Three women in novelist William Faulkner’s life affected his storytelling profoundly through their own literary and artistic abilities. Additionally, one of the three transformed his notions of race. In Judith L. Sensibar’s NEH-funded Faulkner and Love: The Women Who Shaped His Art (Yale University Press, 2010), we get unexpected portraits of two mothers and a wife.
Faulkner’s two “mothers” were Callie Barr, the black woman who greatly assisted in raising him and his siblings, and the woman who gave birth to him—Maud Butler Falkner (William later changed the spelling of the family name). Furthermore, as Dante with Beatrice, the young novelist saw his beloved marry someone else. Unlike Dante, though, he did eventually marry the girl next door, Estelle Oldham.
In considering the influence first of William’s mother, Sensibar quotes Maud from interviews she granted in the 1950s: “After breakfast ‘if I feel like painting, I leave the dishes and go at it. If the spirit is moving, I paint right on through dinner. But once I get tired, I just walk out and leave it.’” Maud’s painting, though, didn’t influence William’s work aesthetically. “This notion of imagination as a gift,” however, writes Sensibar, “echoes in Faulkner’s response to being asked about his work and habits: ‘I write when the spirit moves me and the spirit moves me every single day.’” Maud also loved books. She would lie under her children’s beds with a lamp when they were sick and read to them. She belonged to a book discussion group on current American fiction, and, according to library records, she checked out works by Tolstoy, Dostoyevsky, Chekov, and Turgenev. “Maud was reading Lady Chatterley’s Lover in the bathtub,” writes Sensibar, “when she had her final stroke.”

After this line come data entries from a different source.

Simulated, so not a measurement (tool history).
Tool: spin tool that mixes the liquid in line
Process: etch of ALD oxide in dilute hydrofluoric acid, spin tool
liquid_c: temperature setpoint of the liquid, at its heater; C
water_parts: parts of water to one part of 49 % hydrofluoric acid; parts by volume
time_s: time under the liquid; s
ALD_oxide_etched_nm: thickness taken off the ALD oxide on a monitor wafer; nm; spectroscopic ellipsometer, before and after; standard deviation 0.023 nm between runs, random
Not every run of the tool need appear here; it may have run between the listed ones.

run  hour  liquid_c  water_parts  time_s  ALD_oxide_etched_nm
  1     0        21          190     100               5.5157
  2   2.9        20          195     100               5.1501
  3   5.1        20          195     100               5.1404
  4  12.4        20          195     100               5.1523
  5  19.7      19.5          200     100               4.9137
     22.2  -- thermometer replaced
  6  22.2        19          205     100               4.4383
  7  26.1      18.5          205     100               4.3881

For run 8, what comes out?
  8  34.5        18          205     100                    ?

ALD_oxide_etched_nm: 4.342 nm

For years before Faulkner the novelist became fully fledged, Faulkner the poet was trying out his wings, and it was then that Estelle Oldham exercised her own influence on him. She wrote short stories during her first marriage and commented by letter on William’s poetry and fiction. She also contributed to his artistic vision by sharing his fascination with photography and theatrics. Estelle and William were married in 1929 after his early literary successes.
Among the women he loved, however, the greatest influence on Faulkner the mature novelist came from Callie Barr, the African American who told him stories and took him early on to black churches and boisterous jook joints. He had privileged entrée into another world, one that ran counter, certainly, to many Southern whites’ concepts of accepted behavior for African-American women. Callie also alerted William, Sensibar writes, “to the hypocrisies that his fiction often critiques.” Callie Barr and William Faulkner’s entwined lives both conformed to and reacted against deeply entrenched Southern custom, and in so doing helped erode at least some of the false boundaries between black and white.